WXII Greensboro – The Triad of North Carolina Says, “Oh My Gosh! No Thank You!” to Usage Caps & Rationing

Phillip Dampier April 20, 2009 Video 13 Comments

Last week, when Time Warner brought forth their “new and improved” tier system, North Carolina elected not to drink the Time Warner Kool-Aid, and said, emphatically, “no thank you” to the proposal. Time after time, customers told this company it had no interest in metered broadband or ludicrous rate increases for the same level of service. For more than two weeks, the company ignored its customers. Now that the plan is temporarily on hold, customers are catching their breath across the Triad, but they aren’t fooled. They know Time Warner will be back for more, sooner or later.

“That’s ridiculous.  I’m not going to pay for that.”

thumbs-up5Another home run story for WXII which gave viewers the fact Time Warner is doing very well financially with the existing service they provide.  Too often, media outlets just accept the statements being made by company officials at face value and just repeat them.  As we’ve come to learn with this story, that’s a very dangerous thing to do if you are interested in informing viewers about the truth.

Unintended Consequences? How Usage Caps Can Take Away A Fundamental Right to Communicate for Deaf Americans

Phillip Dampier April 20, 2009 Video Comments Off on Unintended Consequences? How Usage Caps Can Take Away A Fundamental Right to Communicate for Deaf Americans

[Editor’s Note: The fast-changing news on the Time Warner metered usage plan and its temporary demise did not allow sufficient time to present a full history of media coverage of this issue across all of the affected areas. For historical documentation, and in case of any potential resumption of this type of plan, I feel it is important to have this material archived here for future reference. Some of the information in this news report may no longer be applicable.]

Although Time Warner has temporarily shelved the caps they were intending to dump on us this summer, there is every indication the caps will be back by the fall, if company officials have any say in the matter.  But usage caps to solve network bandwidth issues have plenty of unintended consequences.  In Rochester, the enormous deaf community is at significant risk of losing access to a vital, affordable way of communicating.  What the hearing community may take for granted as a convenient extra is, for those who need to communicate in other ways, a fundamental rights issue.

Sometimes the unintended consequences of a public us vs. them campaign, pitting active vs. casual broadband users, have unintended casualties.

WHAM-TV in Rochester picked up this important story before the cap plan was shelved, for now.

thumbs-up4A very important angle to this story, particularly for the enormous deaf community in Rochester.  It sheds light on videophone technology, which allows members of the deaf population to sign, using a broadband connection.

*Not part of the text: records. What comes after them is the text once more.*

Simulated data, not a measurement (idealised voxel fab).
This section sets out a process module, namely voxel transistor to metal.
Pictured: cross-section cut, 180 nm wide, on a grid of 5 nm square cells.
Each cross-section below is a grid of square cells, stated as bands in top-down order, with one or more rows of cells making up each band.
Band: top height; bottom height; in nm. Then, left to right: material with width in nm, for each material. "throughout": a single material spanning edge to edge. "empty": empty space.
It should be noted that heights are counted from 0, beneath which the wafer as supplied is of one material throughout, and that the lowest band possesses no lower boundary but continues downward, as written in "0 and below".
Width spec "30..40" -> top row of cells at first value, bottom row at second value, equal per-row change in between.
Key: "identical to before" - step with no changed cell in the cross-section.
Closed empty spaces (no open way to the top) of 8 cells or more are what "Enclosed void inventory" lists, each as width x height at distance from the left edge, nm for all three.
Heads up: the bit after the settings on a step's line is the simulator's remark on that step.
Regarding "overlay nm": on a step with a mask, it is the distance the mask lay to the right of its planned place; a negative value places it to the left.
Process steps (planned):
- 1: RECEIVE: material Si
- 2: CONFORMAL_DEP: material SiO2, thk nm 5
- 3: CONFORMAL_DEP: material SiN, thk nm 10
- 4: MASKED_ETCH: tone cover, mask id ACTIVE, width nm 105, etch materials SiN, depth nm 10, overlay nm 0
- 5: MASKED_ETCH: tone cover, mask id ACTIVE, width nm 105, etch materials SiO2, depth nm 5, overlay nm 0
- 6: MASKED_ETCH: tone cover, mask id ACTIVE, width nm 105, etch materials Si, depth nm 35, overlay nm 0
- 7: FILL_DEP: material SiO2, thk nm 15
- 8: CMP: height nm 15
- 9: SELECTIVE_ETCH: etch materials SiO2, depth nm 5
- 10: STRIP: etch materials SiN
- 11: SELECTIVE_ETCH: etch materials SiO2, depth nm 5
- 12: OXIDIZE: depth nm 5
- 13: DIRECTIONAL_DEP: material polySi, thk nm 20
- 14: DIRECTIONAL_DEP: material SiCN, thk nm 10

Rochester Business Journal Survey Finds Western NY’ers Overwhelmingly Opposed to Tiered Pricing Plans

Phillip Dampier April 20, 2009 Public Policy & Gov't 5 Comments

The Rochester Business Journal polled its subscribers about Time Warner’s plan to create tiered pricing for broadband with usage caps.  Predictably, the results were largely the same as other polls taken on this question.  The majority of people asked do not want metered broadband.  The one option company officials refused to entertain was leaving the existing service plans in place, until heavy protests about the metered tiers forced them to withdraw.

Roughly 860 readers participated in this week’s poll, which was conducted April 13 and 14. Here are the questions asked:

In general, which approach to broadband Internet service billing do you favor?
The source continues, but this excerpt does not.